Alex Muller, note the hard-work hands on a then15 year old
Wally Muller had two sons who were left ashore during their school years. Both were anxious to use scuba on trips with dad aboard Coralita.
Wally devised a simple rule to test their water ability. A test that all scuba instructors should have adopted. He said: “You can try diving on scuba when you can free dive ten meters deep”.
Nobody should be allowed to dive on scuba until they pass this simple test.
Alexander Muller appeared in documentary films about sharks that were being made from aboard his father’s charter boat. He received at least one credit in the title of a Ron Taylor shark film.
Deckhand Richard Weir (who represented Australia in the World Spear Fishing Championships, Chili) was so impressed with Alex’s fearless attitude toward sharks while spearfishing.

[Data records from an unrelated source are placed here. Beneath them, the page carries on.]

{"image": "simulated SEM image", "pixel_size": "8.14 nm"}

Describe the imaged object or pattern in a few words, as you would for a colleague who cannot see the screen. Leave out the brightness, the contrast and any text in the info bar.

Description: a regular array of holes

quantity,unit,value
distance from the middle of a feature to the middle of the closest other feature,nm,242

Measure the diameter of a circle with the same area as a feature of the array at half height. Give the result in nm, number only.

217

“He’d hold any struggling fish against his body and fight the sharks off with a speargun” said Richard, “he wasn’t going to let any shark beat him to the catch”.
(Remember how one ‘famous’ underwater naturalist confessed in an interview that ‘he’d panicked at the sight of a white tip shark in shallow water blocking his return to shore’.
The sharks Alexander was fighting were Grey reef whalers – not the less dangerous (to unintentionally bite), white tip reef sharks.
At one time young Alexander was creeping up behind people and shouting “BOO”. It was a stunt used so often that led to his nick name Boo still in use by his many friends and mates.
(It is also the name of a city in Sweden).
Another time Alexander had come aboard direct from three months work aboard a prawn trawler. His hands were badly knocked about from fish and prawn spines and other sharp objects. In terrible condition for a young man.
It didn’t seem to both Alex in the least.
He was a tough kid then and it has never changed.
Some of his many adventures are quite amazing. Like his father before him, he is now a professional fisherman working out of Yeppoon, Queensland.